Remember Ravenswood?
Because empowerment was a core theme, one of the most disturbing (yet enthralling) elements of the series was a lust for control, and the resulting dehumanization. The mysterious A treated the liars like dolls, playing with their lives, and at one point built a life-sized dollhouse, complete with replica bedrooms, in which to imprison them. Dolls, masks, magic tricks, and illusions… Pretty Little Liars was constantly upping its symbolic game.

Like a never-ending whodunit, the series piled on the mysteries and crimes. Life for the liars was full of twisted adventures, usually with A at the core. “This enemy is everywhere and nowhere at the same time,” said resident hacker Caleb of the elusive troublemaker, while Emily baldly stated, “A is a terrorist.”

Hardcore.
The show was fuelled by choice and consequence but the guiding light was that the often tested bond between the young women  proved unbreakable. The liars’ litany of mistakes is breathtaking, yet their character flaws and weaknesses were acknowledged and accepted by the rest of the crew. Female friendship was given more screen time than romantic love.

It's Tippy!
So, time to say vale PLL. Goodbye to wildly inappropriate cocktail funeral attire, and fantastical storylines that included clues from Tippy the talking bird. To a town that had more social events than New York City. To a show that even when it momentarily failed, failed with flair. To Mona, one of my favorite female characters ever on television.
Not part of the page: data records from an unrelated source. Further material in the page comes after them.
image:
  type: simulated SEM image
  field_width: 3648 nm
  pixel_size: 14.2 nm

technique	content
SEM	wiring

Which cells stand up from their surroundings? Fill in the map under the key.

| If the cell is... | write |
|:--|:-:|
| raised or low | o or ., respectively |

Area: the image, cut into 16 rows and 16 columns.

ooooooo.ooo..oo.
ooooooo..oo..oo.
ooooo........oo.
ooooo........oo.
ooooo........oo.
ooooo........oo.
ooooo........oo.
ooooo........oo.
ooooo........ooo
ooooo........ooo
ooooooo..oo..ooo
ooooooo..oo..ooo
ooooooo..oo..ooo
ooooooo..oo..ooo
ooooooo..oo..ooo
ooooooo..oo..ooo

Such an interesting woman.
To a place where the years and seasons never seemed to follow the laws of the universe. To infinite procedural red herrings. To countless examples of awe-inspiring attempts at emotional manipulation. To the endless employment of popular plot devices, from secret adoptions, psychics, hidden tunnels, unearthed bodies, infidelity, and evil twins (‘ello Alex).

Hats off to the hard work and imagination of a cast and crew who took the original premise and ran with it to entertaining extremes. Thanks for showing that a group of teenage girls were capable of not just surviving persecution, but fighting back, while taking control of their futures—with the help of their friends.



Friday, June 9, 2017

Circle: Two Worlds Connected Is Must-See Sci-Fi

(Please note this post includes references to events that
take place in episodes 1-6 of Circle: Two Worlds Connected.)
The best science fiction marries emotion with speculation. South Korean TV series Circle: Two Worlds Connected taps into one of humanity’s basic fears; that science will tamper with the parameters of personality.


Thematically, science fiction television transcends language barriers and cultural differences because every society is curious, if not concerned, about the future, and the unexplained.


An uncomfortable relationship between tech, emotions, and memory is a popular trope in science fiction. Stories exploring the use—or abuses—of advancements in technology are more successful if the audience is tied empathetically to the characters.


Circle: Two Worlds Connected has a winning formula with dominant themes of memory, identity, and family. That most erratic variable—love—usually ruins the equation at some point in scifi, because audiences like to see the warmth of humanity trumping the dispassion of science.


Circle: Two Worlds Connected utilizes the tricky narrative tool of a split timeline. The first half of each episode is set in 2017, the second in a dystopian 2037. The risk with this kind of storytelling structure is events in the present seem futile because viewers have a window into a bleak future.


Creating an immediate emotive link with the audience is paramount. We know what our leads are trying to do isn’t going to work, but we need to care enough to keep watching.


The pilot begins with a flashback to a childhood trauma experienced by two brothers in 2007, so the strength of their bond, even as children, is established. As adults, differing perspectives on that pivotal event creates an ever-widening rift, but their co-dependency persists.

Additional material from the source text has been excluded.